Shares of fitness-tech company Peloton Interactive (PTON) are trading 6.5% lower in early market trading at the time of this writing. The company announced its results for the first quarter of fiscal 2020 today. Peloton reported sales of $228 million and an EPS of -$1.29.
Analysts expected Peloton’s sales to be $196.86 million with an EPS of -$0.4 for the first quarter. While the company easily beat the top line, it missed the earnings forecast by a huge margin. In the December quarter, the company expected sales between $410 million and $420 million. The expectation was significantly higher than analysts’ estimates of $384.26 million. In fiscal 2020, Peloton expects sales between $1.45 billion and $1.5 billion, which is above analysts’ consensus estimates of $1.35 billion.
Despite strong revenue guidance, investors aren’t impressed with the company’s declining profit margins, which sent the stock lower today. In the first quarter, Peloton managed to reduce its net loss by $4.8 million to -$49.8 million. The company also increased the adjusted EBITDA margin by 283 basis points to -9.2%.
What drove Peloton’s sales?
In the September quarter, Peloton’s connected fitness subscribers grew 103% to 562,774, which brought its total member base to 1.6 million. One of the key metrics for the company is the customer churn and retention rate. Peloton’s churn rate was 0.9%, while the 12-month retention rate is 94%.

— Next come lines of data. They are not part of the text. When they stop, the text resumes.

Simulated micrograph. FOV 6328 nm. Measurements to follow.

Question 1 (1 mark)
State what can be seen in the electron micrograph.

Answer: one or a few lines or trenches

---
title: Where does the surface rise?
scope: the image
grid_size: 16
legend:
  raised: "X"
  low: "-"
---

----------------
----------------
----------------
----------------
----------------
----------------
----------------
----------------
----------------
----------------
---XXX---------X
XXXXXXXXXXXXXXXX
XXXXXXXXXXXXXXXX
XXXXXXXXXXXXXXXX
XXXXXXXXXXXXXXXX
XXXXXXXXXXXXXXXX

Customer engagement was also higher in the first quarter. The average monthly workouts per connected fitness subscriber rose to 11.7—up from 8.9 in the same period the previous year.
In the shareholder letter, the company said, “We benefited from continued strong demand for our connected fitness experience, attributable to our effective brand and performance marketing and growing word-of-mouth referrals from our loyal Members.”
The company plans to focus on scaling operations by growing its international presence. Peloton also wants to enhance customers’ experience, which will lead to higher retention rates going forward.
What next for Peloton and investors?
Peloton went public on September 26. The company issued 40 million shares at $29 per share to raise $1.26 billion including $100 million in private placement. Currently, the stock is trading at $23.36, which is 19.5% below its IPO price.
The company sells premium fitness bikes to customers. The basic package for a Peloton bike costs $2,245, while a family package costs $2,694. The treadmill is priced higher at $4,295. At the time of the IPO, the company’s management estimated the total addressable market at 67 million households globally.
In the US, Peloton estimates the total addressable market at 45 million households or 35.4% of total households, which might be too aggressive. However, the company will also be banking on its fitness subscription package to drive sales. The subscription costs $19.5 per month. With a user base of 1.6 million, the subscription will rake-in annual sales of $375 million.
Last month, Peloton acquired its bike manufacturing partner Tonic Fitness Technology. The acquisition will give the company more control over the supply chain and result in savings when it scales operations. Notably, the acquisition was valued at $47.4 million and was an all-cash transaction.
Last year, Peloton launched in Canada and the United Kingdom. The company plans to expand its retail footprint in the United Kingdom to drive sales during the holiday quarter. Peloton is also eyeing international expansion in Germany, which would give it access to the three largest fitness markets in the world.
Profit margins are a concern
Peloton expects to add between 680,000 and 685,000 subscribers in the December quarter—growth of 88% YoY at the midpoint. However, the company’s adjusted EBITDA margin is estimated at -16.3% at the midpoint guidance for the second quarter.
Peloton expects to be profitable by the end of fiscal 2023. The company is sacrificing growth for profitability, which might not be a bad idea if the growth rate remains strong. The road to profitability is long, which is the case for many other tech IPOs. However, investors can expect a bloodbath if the company misses analysts’ estimates going forward.